The theme of nihilism has been the object of interpreters’ reflections since Nietzsche’s works were first published, and recent work has placed nihilism at the center of Nietzsche’s philosophical project (Bernard Reginster, The Affirmation of Life: Nietzsche on Overcoming Nihilism [Cambridge, MA: Harvard University Press, 2006]). João Constâncio’s Arte e niilismo. Nietzsche e o Enigma do Mundo (Art and Nihilism: Nietzsche and the Riddle of the World) sheds new light on the problem of nihilism by relating it to many key concepts and themes in Nietzsche’s thought. The author starts from the Schopenhauerian perspective according to which what really matters to philosophy is giving an answer to the “riddle of the world”: “the world is puzzling because the way it is given to us raises the question ‘why something instead of nothing?’” (p. 57). This question from Leibniz’s philosophy reaches an existential dimension in Schopenhauer, since it is not just about asking what things are, but knowing the value that we are supposed to ascribe to them, in such a way that the question concerning the reason of the world’s being changes considerably based on the approach we have to it. This is the starting point from which Constâncio approaches Nietzsche’s philosophy in order to uphold the main thesis of his book: “Nietzsche’s philosophy intends to be a fight against nihilism and a new experience of the riddle of the world that results in a fusion of the critical spirit of science and the affirmative spirit of art” (45).

The book is composed of fourteen chapters and divided into five parts. In the first two chapters of the book’s first part, “Nihilism as a Problem” (“Niilismo como problema”), Constâncio starts from the Schopenhauerian definition of the world as riddle in order to indicate the existential dimension in Nietzsche’s thought (63). In this process, he demonstrates that, for Schopenhauer, only art and especially philosophy are able to ask about the meaning of existence in a radical way (73). Constâncio claims that Nietzsche’s [End Page 136] interpretation of Schopenhauer’s pessimism is the key to understanding his concept of nihilism: the fact that the world cannot be justified (80) does not imply for Nietzsche its complete lack of value, but something that the author calls the “innocence of becoming” (83). This expression was coined by Nietzsche as a clear rejection of a transcendental evaluation of the world, which was used to condemn life for not having any purpose that transcends it. The question of the world’s purpose is completely empty and is not suitable for the world’s denial or affirmation. Everything that exists is therefore just the innocence of becoming. In this way, Constâncio presents nihilism as a psychological and physiological phenomenon (84), and he develops this idea by discussing nihilism’s relation to the conceptions of the “will to truth,” the ascetic ideal, and decadence.

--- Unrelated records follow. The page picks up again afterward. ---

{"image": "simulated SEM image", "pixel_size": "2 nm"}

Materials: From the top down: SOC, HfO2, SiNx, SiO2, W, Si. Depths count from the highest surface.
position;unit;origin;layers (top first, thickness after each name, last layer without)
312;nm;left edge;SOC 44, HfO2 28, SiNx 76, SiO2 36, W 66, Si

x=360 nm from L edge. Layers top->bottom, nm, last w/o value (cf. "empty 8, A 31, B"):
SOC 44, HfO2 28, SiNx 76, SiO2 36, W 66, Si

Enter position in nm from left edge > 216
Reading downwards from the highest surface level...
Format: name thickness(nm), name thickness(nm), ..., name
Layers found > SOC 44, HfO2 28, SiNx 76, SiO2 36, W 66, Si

In the three chapters that form the book’s second part, “The Will to Power as Hypothesis” (“A vontade de poder como hipótese”), Constâncio discusses the epistemological bases upon which Nietzsche advances his project of the Selbstaufhebung of the will to truth. The author presents the will to power as an anti-metaphysical psychological hypothesis, which Nietzsche uses to overcome the threat of nihilism. On the basis of his will to power hypothesis, the German philosopher asserts that our drives, as perspectives, are the ground of our knowledge, and consciousness constitutes just its surface (119). The organization of our different drives and affects depends upon the hierarchy among them, where decadence is precisely a drive’s inability to coordinate other drives hierarchically (142–43). The will to power hypothesis brings forth in the last resort “an image of nature which is not just the image of a universe without God (or the universe after ‘God’s death...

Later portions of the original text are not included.